Zach sometimes hears “go back to the rez” at football games.

“It’s not too heated but it’s annoying,” he said “They usually say the same old stuff.”

Many of the labels have to do with appearance.

“I’ve heard we are tall and skinny and shoot arrows all the time,” said Naomi Plant, 15.

PJ Haynes, 17, says there is an underlying problem with these labels.

“People don’t look at you the way we really are,” he said. “You can be a good person but they only look at you with how they think you are.”

Arlee teacher Anna Baldwin decided that those stereotypes need to change. She put up a flyer a few years ago asking if students wanted to start a group and travel to different schools to talk about what it’s really like to live on the reservation.

“I saw a need for relationship building with other schools,” she said. “Creating relationships and dispelling stereotypes go together: relationships allow us to change. And I thought this would be so good for off-reservation kids and it was good for our kids, too: they feel the stereotypes. Even non-Indian kids feel it.”

Baldwin is a non-Indian teacher. She has taught in Arlee for 11 years and picked up numerous teaching awards. She has also taught in Pablo. Her doctoral research was in professional development and Indian Education for All.
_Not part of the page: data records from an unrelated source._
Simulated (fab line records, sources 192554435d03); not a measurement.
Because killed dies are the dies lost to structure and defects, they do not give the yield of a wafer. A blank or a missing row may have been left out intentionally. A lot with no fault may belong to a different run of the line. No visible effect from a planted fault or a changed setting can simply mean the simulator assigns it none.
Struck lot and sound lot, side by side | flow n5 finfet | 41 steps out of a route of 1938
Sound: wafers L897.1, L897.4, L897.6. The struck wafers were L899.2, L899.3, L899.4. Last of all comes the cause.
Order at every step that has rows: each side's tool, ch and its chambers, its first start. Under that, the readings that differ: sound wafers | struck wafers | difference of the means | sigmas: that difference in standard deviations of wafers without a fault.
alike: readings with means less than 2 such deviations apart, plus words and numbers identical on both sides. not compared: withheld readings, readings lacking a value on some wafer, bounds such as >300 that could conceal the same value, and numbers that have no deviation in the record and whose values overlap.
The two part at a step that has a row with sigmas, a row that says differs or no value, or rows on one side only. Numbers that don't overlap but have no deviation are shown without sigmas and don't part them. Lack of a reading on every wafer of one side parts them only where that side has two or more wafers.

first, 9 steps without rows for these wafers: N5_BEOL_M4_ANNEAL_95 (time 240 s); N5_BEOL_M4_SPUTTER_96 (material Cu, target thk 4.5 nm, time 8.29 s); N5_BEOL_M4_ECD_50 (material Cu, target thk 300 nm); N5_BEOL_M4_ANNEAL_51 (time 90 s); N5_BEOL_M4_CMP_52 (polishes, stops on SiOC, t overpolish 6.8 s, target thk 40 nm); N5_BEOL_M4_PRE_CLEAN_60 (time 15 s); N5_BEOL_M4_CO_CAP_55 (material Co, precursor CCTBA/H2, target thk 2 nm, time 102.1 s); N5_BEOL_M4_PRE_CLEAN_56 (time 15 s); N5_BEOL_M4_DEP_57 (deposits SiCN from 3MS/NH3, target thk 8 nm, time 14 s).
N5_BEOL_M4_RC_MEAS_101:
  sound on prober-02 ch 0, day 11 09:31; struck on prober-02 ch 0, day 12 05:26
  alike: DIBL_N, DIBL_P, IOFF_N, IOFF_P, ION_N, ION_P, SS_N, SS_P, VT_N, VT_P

“Indian Education for All became law the year I became a teacher,” she said. “I’ve always been interested in learning how teachers are prepared for it.”

Twenty-six students signed up for the group. Zach was one of the first. The group has traveled to six different schools in the past few years to talk to 225 students in small groups. 

“No big speeches,” Baldwin said. “We keep the groups small so kids feel more comfortable talking.” 

Abby Yocum, 15, is one of the non-Indian students in the group. She joined the group to help show the cultural diversity that exists on the reservation. Abby said she was surprised by how many people assumed a person living on the reservation was Indian. Baldwin said the multicultural diversity of the group is important. 

“The kids represent the diversity we have on the reservation,” she said. 

The group recently traveled to a school in Kalispell. Baldwin emphatically explained to the Kalispell students that they were sharing what they have heard about reservation life.

“Some of the kids said they didn’t want to share because they didn’t want to feel like a racist,” she said. “I wanted them to understand that this wasn’t their opinion. It was what they had heard. That makes it a little easier to share.”

Many of the students opened up in the small groups and wrote the things they’d heard on a large sheet of poster paper. Some of the labels about Indians included: savages, drunks, greedy, spiritually inclined, smoke tobacco, ride horses and gamble a lot.

“We’ve all heard it before,” Baldwin said. “These are some really hard things to talk about but that is how you change it. And the fact is our kids live this.”

Baldwin said some of the comments the students hear are not racist. 

“Some people are just not informed,” she said. “Are they racist? Are they the same thing? Not always. But how do you keep yourself from seeming racist: you get informed.”

Baldwin structures school visits towards the age group of the students they are visiting. 

“It’s different everywhere we go,” she said. “With some of the younger groups, we just share and answer questions.”

During the Kalispell trip, the students led a question and answer session after they identified the labels. Zach said he often explains that people on the reservation do have electricity.

“I hope we’ve helped change people’s perspectives about the reservation and how people act here,” Naomi said. “This is about bringing people together. We can’t face the future when we are all looking at the past.”